To make sense of the critical American relationship with the Saudis, the heritage of Abdullah and the future under Salman, the first thing to understand is that the ties are built entirely on the basic principle of realpolitik, which puts shared interests above all else. Those are the supply of oil, the money it generates, and the stability in the region that allows the oil and money to keep flowing.
For a long time the arithmetic of the realpolitik was simple: Saudi Arabia had about 25 percent of the world’s proven oil supply and the United States accounted for about 25 percent of global demand. The Saudis had so much oil that was so accessible, in fact, that by turning some of their taps on or off they could effectively determine price on the world market, and that is what gave them such enormous power. Politicians in the United States would rail against “importation of foreign oil.” But it didn’t matter where it came from, the Saudis more or less determined what it cost.

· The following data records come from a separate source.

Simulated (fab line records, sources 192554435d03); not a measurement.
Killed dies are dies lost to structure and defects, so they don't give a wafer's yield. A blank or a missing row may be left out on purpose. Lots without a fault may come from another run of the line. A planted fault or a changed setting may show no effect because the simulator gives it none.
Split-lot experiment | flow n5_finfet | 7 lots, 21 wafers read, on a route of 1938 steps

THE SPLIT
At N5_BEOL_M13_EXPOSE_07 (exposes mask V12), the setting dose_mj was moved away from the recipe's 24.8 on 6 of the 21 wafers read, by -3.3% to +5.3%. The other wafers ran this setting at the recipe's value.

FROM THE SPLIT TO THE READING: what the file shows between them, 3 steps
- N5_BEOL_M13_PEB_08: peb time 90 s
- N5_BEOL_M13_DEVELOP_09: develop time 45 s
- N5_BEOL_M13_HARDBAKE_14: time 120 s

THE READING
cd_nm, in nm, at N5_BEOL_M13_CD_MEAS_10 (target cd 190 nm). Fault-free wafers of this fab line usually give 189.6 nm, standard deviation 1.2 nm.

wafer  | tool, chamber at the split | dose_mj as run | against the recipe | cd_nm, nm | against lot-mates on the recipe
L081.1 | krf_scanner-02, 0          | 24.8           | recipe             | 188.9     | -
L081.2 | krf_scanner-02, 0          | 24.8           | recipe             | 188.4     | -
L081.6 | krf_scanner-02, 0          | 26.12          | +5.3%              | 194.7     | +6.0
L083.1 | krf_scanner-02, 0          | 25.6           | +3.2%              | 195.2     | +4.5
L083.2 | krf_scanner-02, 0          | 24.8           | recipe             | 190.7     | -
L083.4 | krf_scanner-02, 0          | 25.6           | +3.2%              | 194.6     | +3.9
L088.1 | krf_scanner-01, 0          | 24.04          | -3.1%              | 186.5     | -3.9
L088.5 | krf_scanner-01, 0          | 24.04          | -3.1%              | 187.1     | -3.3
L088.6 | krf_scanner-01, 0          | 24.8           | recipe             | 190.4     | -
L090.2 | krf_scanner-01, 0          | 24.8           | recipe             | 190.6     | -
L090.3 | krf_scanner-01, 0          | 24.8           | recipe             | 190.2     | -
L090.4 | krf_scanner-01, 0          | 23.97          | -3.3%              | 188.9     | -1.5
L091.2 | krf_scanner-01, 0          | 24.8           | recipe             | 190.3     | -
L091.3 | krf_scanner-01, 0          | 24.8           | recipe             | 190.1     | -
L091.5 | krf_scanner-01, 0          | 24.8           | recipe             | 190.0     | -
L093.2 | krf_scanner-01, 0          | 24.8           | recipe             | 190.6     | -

Although many in the West still remember the Saudis as leaders of the devastating OPEC oil embargos in the 1970s, for most of the last 30 years they have used their ability to keep the market relatively stable. And several times as crown prince and king, Abdullah used that Saudi power to help out the United States. In the aftermath of 9/11 and the run-up to the invasion of Iraq, huge jumps in the oil price might have been expected. That didn’t happen. The Saudis increased shipments and production to keep the market on an even keel.
In the middle of the last decade, the enormous oil demand from booming Asian economies exceeded the ability of the global market, even the Saudis, to keep up. The resulting vertiginous surge in prices from the $20 a barrel range in 2001 to $100-plus in 2008, contributed to the global economic crisis that erupted that year. But by then Abdullah was investing more than $50 billion to increase Saudi Arabia’s ability to up the flow whenever it wants.
Today, Saudi Arabia controls 85 percent of global spare production capacity. And its decision to keep the pumps open at a time when the United States has also vastly increased production through fracking is what has caused a 50 percent drop in the price of oil over the last few months. Oil producing countries that have big populations and weak economies—Russia, Venezuela, and Iran—are in dire straits as a result, which suits U.S. policy goals as well. (The Saudis have $900 billion in foreign reserves, so they are positioned to weather low oil prices for quite some time to come.)
The American side of the bargain with Saudi Arabia was always to offer it a military defense against its enemies, as the United States did in 1990 when Iraq’s Saddam Hussein invaded neighboring Kuwait. And, at least until recently, Riyadh was comfortable in the belief that Washington would protect it from Iran. In the meantime American weapons manufacturers racked up countless billion-dollar contracts.
But apart from the oil-defense nexus, there really is no tie that binds. Forget democracy. Forget human rights. Forget freedom of expression. Forget women’s rights. Those all are laudable objectives, but if, as the Saudi elite seems to believe, they can be used directly or indirectly to challenge the regime, then they are luxuries too costly even for the richest monarchs on earth.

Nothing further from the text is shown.